Skip to content

G9 — manylinux/auditwheel vendored-library pairing

Registry: UC-WF-wheel-vendored (planned) Effort: M · Risk: low

Problem

compare-release on two manylinux/macOS wheels of the same project treats every vendored dependency as removed + re-added, so the real version-to-version ABI delta of the bundled stack is never computed.

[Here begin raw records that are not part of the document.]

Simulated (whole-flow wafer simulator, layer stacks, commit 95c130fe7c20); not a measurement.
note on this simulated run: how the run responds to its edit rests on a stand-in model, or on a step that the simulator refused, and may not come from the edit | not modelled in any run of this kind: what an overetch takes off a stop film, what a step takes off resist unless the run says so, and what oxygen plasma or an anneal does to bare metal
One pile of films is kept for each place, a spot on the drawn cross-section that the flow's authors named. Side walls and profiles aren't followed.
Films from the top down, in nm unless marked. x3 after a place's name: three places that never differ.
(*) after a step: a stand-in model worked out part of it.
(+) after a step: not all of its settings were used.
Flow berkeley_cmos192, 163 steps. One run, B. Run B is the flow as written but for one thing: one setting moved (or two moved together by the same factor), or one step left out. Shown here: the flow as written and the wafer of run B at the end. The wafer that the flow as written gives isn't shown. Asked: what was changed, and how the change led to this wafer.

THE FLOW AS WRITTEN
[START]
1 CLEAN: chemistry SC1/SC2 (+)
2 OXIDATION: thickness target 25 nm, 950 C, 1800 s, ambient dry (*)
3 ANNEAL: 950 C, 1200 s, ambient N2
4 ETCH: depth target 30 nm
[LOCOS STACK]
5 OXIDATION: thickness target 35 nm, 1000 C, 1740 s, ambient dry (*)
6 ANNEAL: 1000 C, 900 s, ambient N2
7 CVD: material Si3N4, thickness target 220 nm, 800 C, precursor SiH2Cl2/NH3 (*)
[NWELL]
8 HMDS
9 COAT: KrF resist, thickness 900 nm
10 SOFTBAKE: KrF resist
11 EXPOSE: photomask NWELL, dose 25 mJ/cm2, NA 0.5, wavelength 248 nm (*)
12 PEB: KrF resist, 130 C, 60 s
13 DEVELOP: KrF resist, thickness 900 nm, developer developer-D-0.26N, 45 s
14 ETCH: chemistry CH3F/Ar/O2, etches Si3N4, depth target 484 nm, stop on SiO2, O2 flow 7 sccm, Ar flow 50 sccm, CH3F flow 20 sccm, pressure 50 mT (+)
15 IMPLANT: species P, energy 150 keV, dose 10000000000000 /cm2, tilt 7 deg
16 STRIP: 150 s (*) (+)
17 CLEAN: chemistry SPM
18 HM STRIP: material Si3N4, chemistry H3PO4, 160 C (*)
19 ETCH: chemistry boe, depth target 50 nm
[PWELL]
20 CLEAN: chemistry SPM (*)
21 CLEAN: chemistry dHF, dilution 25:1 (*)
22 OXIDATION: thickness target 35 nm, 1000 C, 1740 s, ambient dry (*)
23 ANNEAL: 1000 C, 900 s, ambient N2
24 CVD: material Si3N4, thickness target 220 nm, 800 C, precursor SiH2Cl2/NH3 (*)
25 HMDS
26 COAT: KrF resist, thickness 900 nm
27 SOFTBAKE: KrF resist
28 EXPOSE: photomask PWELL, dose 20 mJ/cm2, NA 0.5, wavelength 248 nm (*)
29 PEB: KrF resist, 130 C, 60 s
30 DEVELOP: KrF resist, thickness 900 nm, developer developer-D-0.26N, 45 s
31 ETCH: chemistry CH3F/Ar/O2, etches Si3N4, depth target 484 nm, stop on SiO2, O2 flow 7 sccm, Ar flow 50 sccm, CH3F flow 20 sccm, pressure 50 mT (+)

auditwheel (Linux) and delocate (macOS) rewrite each vendored library to lib<name>-<hash>.so.<ver> and rewrite its SONAME to match. The hash is content-derived and changes on every rebuild, so library matching — which keys on filename/SONAME — pairs nothing. Empirically (Pillow 10.4.0 → 12.2.0): 15 "library removed" + 18 "library added" warnings, and the real libpng16 16.43.0 → 16.56.0 / libjpeg / freetype / harfbuzz deltas are lost, even though a direct file-to-file compare of the two libpng16s yields a clean COMPATIBLE verdict — confirmed by empirically scanning real manylinux wheels.

Corpus evidence. A 43-wheel scan (popular C-extension packages, two releases each) found this on every package that vendors a stack — 42 phantom removed+added pairs in total:

Wheel Phantom-paired vendored libs What is lost
Pillow 9.5 → 11.0 15 libjpeg 62.3→62.4, libpng16 16.39→16.44, freetype, harfbuzz, tiff, webp, lcms2, lzma 5.4→5.6, … (the whole stack)
opencv-python 4.8 → 4.10 14 ffmpeg (avcodec/format/swscale), Qt5 5.15.0→5.15.13, openssl 1.1, libvpx 8→9
psycopg2-binary 2.9.7 → 2.9.10 5 libpq 5.15→5.16, openssl, openldap
pyzmq 25.1 → 26.2 2 libsodium SONAME 23→26, libzmq
numpy / shapely / h5py 2 each libgfortran/libquadmath, libgeos, libhdf5

This is not only noise: it also causes false negatives. pyzmq bundles libsodium with a SONAME bump 23.3.0 → 26.1.0 — a real ABI break of the vendored dependency — which abicheck currently hides as "removed + added" instead of flagging. Pairing by unhashed stem and then diffing per dependency (below) surfaces it as the real signal.

Goal & acceptance criteria

  • [ ] compare-release pairs lib<name>-<hashA>.so.<ver> with lib<name>-<hashB>.so.<ver> across two wheels, computing a per-dependency verdict instead of removed/added noise.
  • [ ] Pairing is driven by the unhashed soname stem (e.g. libpng16.so.16), derived by stripping the auditwheel/delocate suffix -[0-9a-f]{6,16} from both the filename and the ELF/Mach-O SONAME/install-name.
  • [ ] A genuinely removed/added vendored lib is still reported as such.
  • [ ] A paired vendored lib whose SONAME major bumps (e.g. the pyzmq libsodium 23 → 26 case) is reported as a real break, not absorbed by the normalization — this is the regression-test anchor.
  • [ ] A two-wheel fixture proves the bundled stack is diffed.

Design

  1. A normalizer strip_vendor_hash(name) -> stem applied to both filename and soname before the existing compare-release matching pass.
  2. Restrict the strip to the auditwheel/delocate shape (a -<hex> segment immediately before .so/.dylib or the version suffix) so ordinary hyphenated library names are untouched.
  3. Match on the normalized stem; fall back to today's behaviour when no hash suffix is present.

Files & surfaces

  • abicheck/cli_compare_release.py (matching pass), a small helper in abicheck/binary_utils.py or abicheck/package.py.

Tests

  • Unit: strip_vendor_hash on auditwheel/delocate names and on names that must not be stripped (e.g. libwebpdemux, libbrotlicommon).
  • Workflow: two synthetic wheels with hashed vendored libs → paired verdicts.

Out of scope

Non-hash vendoring schemes; cross-platform bundle analysis (tracked under G1).